As a former banker, Welsh-born Smith has been credited with improving rugby league’s finances but he was constantly at odds with the clubs over the direction the game was taking and how the NRL’s revenue was divided up.

His exit was also being linked to a breakdown in negotiations over the NRL’s lucrative broadcast rights.

Smith was keen to talk up the positives of his reign on Tuesday.

“I’ve been a change agent for most of my career and the time has come for me to handover to a new leader to consolidate these gains and I finish with pride in the game’s achievements,” Smith said in a statement.

“Together with the ARLC, the 16 NRL Clubs and the State Leagues we have made significant progress in modernising Rugby League and, having assessed our progress and year-end position, it is clear we now have the foundations in place for long-term success.”

In August, Smith came under fire for his handling of broadcast negotiations when he signed a new free-to-air TV deal with Channel Nine before an agreement was reached over the pay-TV rights.

He trumpeted a $925 million five-year free-to-air-broadcast deal with Channel Nine for seasons 2018-2022 that increased the game’s presence on the network to five games a week.

However, that deal was soon shadowed by the AFL’s reported $1.3 billion deal with its free-to-air and Pay TV broadcast partners as News Corp chairman Rupert Murdoch showed his displeasure about Fox Sports being sidelined by the NRL’s deal with Nine.

Smith had declared one of his major aims in office was to conclude dealings on the new TV broadcast arrangement, but he leaves with the pay TV and digital rights for seasons 2018-2022 still to be negotiated to a conclusion.

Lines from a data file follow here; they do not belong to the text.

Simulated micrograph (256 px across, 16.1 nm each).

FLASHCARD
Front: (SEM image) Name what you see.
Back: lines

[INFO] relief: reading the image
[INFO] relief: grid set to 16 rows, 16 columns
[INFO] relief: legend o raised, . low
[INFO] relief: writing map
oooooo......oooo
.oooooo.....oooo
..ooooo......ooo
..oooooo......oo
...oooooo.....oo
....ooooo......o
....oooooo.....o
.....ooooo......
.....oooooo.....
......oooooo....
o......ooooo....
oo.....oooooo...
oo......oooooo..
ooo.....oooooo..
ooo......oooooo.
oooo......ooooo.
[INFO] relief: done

He insisted his legacy was strong.

“We have secured the biggest free-to-air broadcast deal in our history, $1.6 billion for investment in Rugby League stadiums and a financial platform that includes a sustainability fund of $50m and a surplus of $100m that is progressively being invested back into the game, and a 48 per cent increase in non-broadcast revenue,” said Smith.

“We are consistently enjoying record-breaking Origin and Finals Series and we have grown significantly with more than 300,000 fans converted into club members; new pathways for elite, recreational and female players; the biggest digital profile and reach of any sport in Australia; and we’ve introduced some new products such as the Auckland Nines and World Cup Challenge.

“Importantly we’ve also set new, higher standards when it comes to our brand, reputation and integrity which will solidify our growth.

“The game is now safer, more in line with community expectations and just as exciting for fans,” he said.

Smith was also criticised for his lack of accessibility to the media.

He will perhaps best be remembered by many league fans for bringing in the `one punch and you are off’ edict following an incident between Paul Gallen and Nate Myles during State of Origin in 2013.

It was a ruling aimed at making the game more family friendly and eliminated the biff from rugby league overnight.